JimRob wrote:ScottE wrote:The first is a question of making use of the masking effect described by
McCloud for backgrounds, to help manipulate the reader's emotions with ultrarealistic backgrounds...
induce a sense of alienation or horror or fear, (done in 3D perhaps), for example, with characters rendered normally. Good idea?
I'd say it depends on how well it's done. (Doesn't everything.) And I can't say I've ever seen it done
well (except, if it counts, the Simpsons Treehouse of Horror episode when a 3D Homer ends up in the real
world). To me it tends to look tacky, unless you can process your source image so that it corresponds
with the style of the rest of the comic (which might in itself detract from the desired effect).
But perhaps McCloud does it better.
Well, no he doesn't. But to be fair, they were merely very brief examples in _Reinventing Comics_ (a la "look what you/I can do!" followed by some rather silly statements that computers do all the work for 3D). I've never actually seen him make use of the stuff anywhere else in his work. RC is not the book it could have been, but I did appreciate the historical stuff and the infinite canvas ideas. I'm not certain how far I'd be willing to go to implement that sort of presentation. The trails are a good idea, but I don't use a Mac or PC and software that would make implementing them anything short of a hassle (my html editor is a text editor; I like simple pages free of tables and frames and crap). Maybe I can get away with lots of big, fat squares with little lines connecting them. Layout and I have always been strangers, even when the layout is always the same number of consistent panels.
JimRob wrote:[...]
I think it's an area that has a lot of potential, especially if it's used not to create obviously 3D
characters - which, I agree, usually look plastic and distance the reader from the story - but to
partially replicate the appearance of hand-drawn art. So an eye, say, would be modelled as a particular
flat shape, yet retain a consistent black outline in various positions. I've seen cartoons which make use
of something like this - and indeed contrast it with hand-drawn animation very effectively - and it works well. Especially for crowd scenes.

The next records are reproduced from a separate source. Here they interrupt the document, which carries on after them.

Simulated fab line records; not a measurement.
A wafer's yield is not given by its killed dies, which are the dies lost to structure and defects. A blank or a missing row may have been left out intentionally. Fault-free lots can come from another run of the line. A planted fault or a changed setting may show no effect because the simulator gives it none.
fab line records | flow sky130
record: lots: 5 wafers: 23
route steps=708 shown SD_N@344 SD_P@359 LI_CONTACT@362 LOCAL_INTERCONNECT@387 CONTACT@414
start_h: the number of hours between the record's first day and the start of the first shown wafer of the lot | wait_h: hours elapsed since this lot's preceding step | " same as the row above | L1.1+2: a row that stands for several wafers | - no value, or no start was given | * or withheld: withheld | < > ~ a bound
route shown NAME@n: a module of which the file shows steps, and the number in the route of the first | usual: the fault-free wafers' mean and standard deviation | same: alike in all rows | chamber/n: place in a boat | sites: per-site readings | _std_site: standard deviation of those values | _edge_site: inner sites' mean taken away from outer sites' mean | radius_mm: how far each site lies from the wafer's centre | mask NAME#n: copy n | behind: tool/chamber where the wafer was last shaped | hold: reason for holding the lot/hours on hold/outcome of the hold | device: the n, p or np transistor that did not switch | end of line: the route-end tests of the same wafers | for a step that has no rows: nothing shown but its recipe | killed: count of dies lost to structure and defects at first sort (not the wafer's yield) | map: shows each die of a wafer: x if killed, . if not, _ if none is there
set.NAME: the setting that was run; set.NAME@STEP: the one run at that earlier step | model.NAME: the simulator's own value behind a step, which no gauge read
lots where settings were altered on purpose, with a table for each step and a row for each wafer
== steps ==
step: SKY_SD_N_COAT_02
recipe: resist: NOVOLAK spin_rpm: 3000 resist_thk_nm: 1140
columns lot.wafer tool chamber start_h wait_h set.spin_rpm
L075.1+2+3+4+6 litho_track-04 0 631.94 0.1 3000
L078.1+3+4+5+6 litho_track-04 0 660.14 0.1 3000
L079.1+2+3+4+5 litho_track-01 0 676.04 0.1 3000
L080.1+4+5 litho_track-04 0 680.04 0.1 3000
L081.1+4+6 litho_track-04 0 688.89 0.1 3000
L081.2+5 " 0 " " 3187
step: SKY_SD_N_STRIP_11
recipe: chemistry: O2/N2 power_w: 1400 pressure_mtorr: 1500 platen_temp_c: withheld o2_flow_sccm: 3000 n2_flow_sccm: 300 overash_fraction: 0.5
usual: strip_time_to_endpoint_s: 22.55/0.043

But I don't know about the process itself.
Well, I work for an engineering company, doing animation and simulations, but the stuff is pretty boring (road grade separations... now that's excitement), and I never get time to do what I'd like visually with
these projects. So I have a bit of background with 3D, about ten years' worth at this point.
But even so, this is dark and dangerous territory for me. As it stands, comics are done by hand, with maybe some painting app or image editor used to color it. The few 3D comics there are don't really look any good to me.
One of the things that set my brain to this idea (again) was the film Richard III, starring Ian McKellen.
In it, uniforms change from standard British WWI issue to something quite a bit more Nazi (oh, BTW, see this movie, if you haven't. It's _fantastic_.). I somehow wandered from there and wondered what the effect of showing a scene from the
POV of one character as one thing (say, comforting), and the same scene from another character's POV as something completely different would be (disturbing). And then I wondered what I could acheive by causing an entire city to "change" over the course of the story by manipulating its look.
(And, of course, there's this character I've been scribbling in notebooks for 13 or so years...that's is
probably the only reason to even consider doing this at all...it might be nice to see what he does outside the binder.)
PROKOFIEV2000 wrote:ScottE wrote:But I like tools (not buzzsaws, obviously; they unnerve me), and I wonder about
stuff. I've seen cel-rendered 3D animation used beautifully in movies (The Iron
Giant, eg), so why not a comic? As much as I love animation, I think I could appreciate the potential of comics more than animation, which is a lot more work than a comic, and yet doesn't quite have the communication potential of
comics.
the 3-D animation in Iron Giant looked pretty good, but it was only there for
practical reasons; no human animator could have drawn that machine in perfect
dimensions (although some could have done a damn good job), so computers were used. however, a comic strip lacks most of the technical necessities inherent
in animation. the juxtaposition of the panels, the involvement of the
characters, the "communication potential" that you speak of, are much more important in a strip than the way the characters are modelled.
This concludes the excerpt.